Interview: Mohammad Sanusi Barkindo

To what extent has OPEC’s decision to adjust production achieved its intended target?

MOHAMMAD SANUSI BARKINDO: Thus far, the results are encouraging. From January 1, 2017 OPEC and a group of 11 leading non-OPEC oil producers began the implementation of production adjustments totalling 1.8m barrels per day (bpd). We have seen a steady rise in conformity. In January 2017 conformity levels were 86%, while in February this improved even further, rising to 94%. In March and April conformity reached 98% and 102%, respectively. Inventory levels are decreasing, investor sentiment has improved and industry investment is starting to pick up. This high level of conformity is bearing fruit, especially when you consider how far the oil market has evolved since the market rebalancing process began. These are all signs of a renewed sense of positive momentum and stability in the global oil market.

What can be done to improve coordination on production between OPEC and non-OPEC members?

BARKINDO: We are making every effort to achieve our common goal of lasting stability in the global oil market. The decisions taken at a recent meeting of OPEC and non-OPEC states in May 2017 have provided a renewed sense of forward momentum to this collaborative process, and are a testament to the determination of the 24 participating countries to achieve healthy oil market growth. This is the only way forward for our industry.

How will unconventional production affect OPEC member states moving forward?

BARKINDO: The future energy environment will certainly have an adequate number of challenges, but it will also offer many opportunities. In the coming years the world will need more energy to fuel a rapidly growing global economy, which is expected to more than double by 2040. It must also meet the increasing needs of the world’s massively expanding population, which is forecast to reach a staggering 9bn people by 2040.

To meet this demand, all forms of energy will be required, including renewables such as wind and solar, which are expected to continue increasing. In terms of non-OPEC supply, we have seen a decline in recent times due to the low oil price environment. However, there has been an uptick of late, mainly due to the resurgence in US tight oil production. In the long term we expect non-OPEC supply to continue to rise steadily, reaching a high of 61.4m bpd in 2027, before dropping to 58.9m bpd in 2040. This all boils down to the fact that OPEC will be needed to fulfil most of the additional long-term oil demand. For crude oil this means an estimated 8.9m bpd between 2015 and 2040, and 12.6m bpd for liquids.
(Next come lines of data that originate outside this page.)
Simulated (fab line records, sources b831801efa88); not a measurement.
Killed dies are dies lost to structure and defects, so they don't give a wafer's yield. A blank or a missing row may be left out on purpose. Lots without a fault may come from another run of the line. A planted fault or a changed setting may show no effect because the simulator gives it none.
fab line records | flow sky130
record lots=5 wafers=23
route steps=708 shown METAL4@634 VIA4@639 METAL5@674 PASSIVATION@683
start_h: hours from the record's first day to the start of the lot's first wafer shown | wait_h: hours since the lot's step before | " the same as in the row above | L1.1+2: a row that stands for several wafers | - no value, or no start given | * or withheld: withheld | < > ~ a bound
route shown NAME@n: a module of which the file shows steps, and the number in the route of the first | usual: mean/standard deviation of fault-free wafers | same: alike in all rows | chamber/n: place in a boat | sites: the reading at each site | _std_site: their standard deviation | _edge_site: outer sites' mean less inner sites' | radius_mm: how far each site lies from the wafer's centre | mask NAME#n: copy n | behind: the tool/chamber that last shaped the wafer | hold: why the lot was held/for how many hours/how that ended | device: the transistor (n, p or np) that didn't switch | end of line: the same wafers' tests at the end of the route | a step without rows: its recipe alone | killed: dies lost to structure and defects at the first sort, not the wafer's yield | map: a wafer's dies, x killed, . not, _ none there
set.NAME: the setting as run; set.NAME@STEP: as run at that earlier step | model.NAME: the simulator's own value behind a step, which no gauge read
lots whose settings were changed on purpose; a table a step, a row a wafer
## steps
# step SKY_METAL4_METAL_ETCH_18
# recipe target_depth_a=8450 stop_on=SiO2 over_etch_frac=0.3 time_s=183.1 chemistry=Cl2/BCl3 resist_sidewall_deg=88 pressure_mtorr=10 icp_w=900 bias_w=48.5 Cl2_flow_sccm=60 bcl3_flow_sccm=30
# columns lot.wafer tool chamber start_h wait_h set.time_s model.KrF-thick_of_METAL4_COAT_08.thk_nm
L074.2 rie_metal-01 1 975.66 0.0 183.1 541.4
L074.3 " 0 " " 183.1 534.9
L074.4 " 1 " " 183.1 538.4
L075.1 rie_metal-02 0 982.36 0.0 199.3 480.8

How will the global oil trade evolve in the future?

BARKINDO: Trends in long-term global oil trade point to an increase in crude imports being delivered to the Asia-Pacific region from the Middle East. Our “World Oil Outlook” estimates that imports to the Asia-Pacific region will grow by 9m bpd between 2015 and 2040. Of that, we forecast that 6.5m bpd will come from exports originating in the Middle East.

By contrast, product demand and crude runs are expected to decline in developed nations, along with their crude oil imports. This can be seen with imports to the US, Canada, Europe, Japan and Australasia, which are forecast to drop by 3m bpd during the same timeframe. There could be a gradual increase in flows from Russia and the Caspian region via the Eastern Siberia-Pacific Ocean oil pipeline; however, we expect the Middle East to Asia-Pacific link to dominate trade growth.

As far as Africa is concerned, we foresee export volumes decreasing in the long term, due to increasing domestic demand and rising domestic refining capacity, along with additional declines in ageing production areas. Other contributing factors relate to decreasing African exports to the US and Europe, caused by the recovery in US tight oil production growth and progressive declines in European refinery runs, respectively.